What is in a name?
As a prospect for the club, I rode from Ontario, Canada to Sacramento, California with my sponsor, Patch holder Dirt. It began as a weekend trip to Chicago to meet up with Patch holder Ninja, but it progressively became a trip to meet members around the country. And I knew my role. I was Prospect. When I stayed in California and met with the National Officers, I was Prospect. I had a role and I was expected to fulfill it. I was watched. I was directed. I was monitored. They needed to know who I was and I needed to show them I was worthy of the patch.
In the bible, God changed people’s names on occasion. These changes entailed a new identity that was granted by God himself. Abram (High Father) became Abraham (Father of the Multitude) while his wife, Sarai (My Princess), became Sarah (Mother of Nations). Together, Abraham and Sarah’s offspring formed many nations. It was their new identity and their destiny.
As I read about biblical name changes I was struck by this perspective: After God changed Simon’s name (God has heard) to Peter (Rock), He occasionally referred to him by his old name. It was suggested that God did this because, at times, Simon “acted like his old self instead of the rock God called him to be.”
On a typically hot Sunday afternoon in California we rode out for lunch at a local pizza place. With the members there from the National, I was patched into the club. The leadership had determined that I was no longer Prospect. When I was first called out as Patch Holder, I new that I had a new identity, a new destiny. I wouldn’t have thought there would be such an intrinsic reaction to a name change, but it’s very real, and a true honor in this world.

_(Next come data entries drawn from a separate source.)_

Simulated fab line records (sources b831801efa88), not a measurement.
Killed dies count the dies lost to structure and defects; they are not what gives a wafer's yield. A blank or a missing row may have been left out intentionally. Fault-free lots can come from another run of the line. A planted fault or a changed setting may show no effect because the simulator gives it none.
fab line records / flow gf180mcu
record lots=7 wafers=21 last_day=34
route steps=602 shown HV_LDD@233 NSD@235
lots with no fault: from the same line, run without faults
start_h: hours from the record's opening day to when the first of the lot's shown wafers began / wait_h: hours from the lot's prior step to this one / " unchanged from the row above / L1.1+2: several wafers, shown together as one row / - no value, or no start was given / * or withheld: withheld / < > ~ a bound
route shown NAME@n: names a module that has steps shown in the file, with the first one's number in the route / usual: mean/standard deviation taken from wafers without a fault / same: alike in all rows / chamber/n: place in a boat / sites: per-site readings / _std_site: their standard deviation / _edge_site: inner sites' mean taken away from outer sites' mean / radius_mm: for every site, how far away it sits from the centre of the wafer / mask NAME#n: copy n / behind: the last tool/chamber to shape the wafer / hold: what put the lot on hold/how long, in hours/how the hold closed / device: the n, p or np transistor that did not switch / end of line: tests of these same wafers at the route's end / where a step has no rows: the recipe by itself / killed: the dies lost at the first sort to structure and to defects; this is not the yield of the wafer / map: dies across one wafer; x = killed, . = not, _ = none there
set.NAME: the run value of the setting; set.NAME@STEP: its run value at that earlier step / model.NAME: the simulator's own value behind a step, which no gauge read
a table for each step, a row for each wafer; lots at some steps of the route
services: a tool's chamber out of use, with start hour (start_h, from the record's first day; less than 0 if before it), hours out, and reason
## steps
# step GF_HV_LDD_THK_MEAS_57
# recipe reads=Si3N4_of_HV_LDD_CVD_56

To many it may seem minor, even juvenile, to put so much emphasis on a patch, on a name change, but there is much more than optics. With the commitment comes responsibility. With the name change comes new privileges. When you are called and entrusted with a name change, life as you know it changes. You are now part of something much larger than yourself and there’s nothing juvenile about being it.
Being in the club means maintaining a standard of a full patch member. But, should I or any other member fail in this, we can be called out as Prospect and start over again because we acted like our “old self.”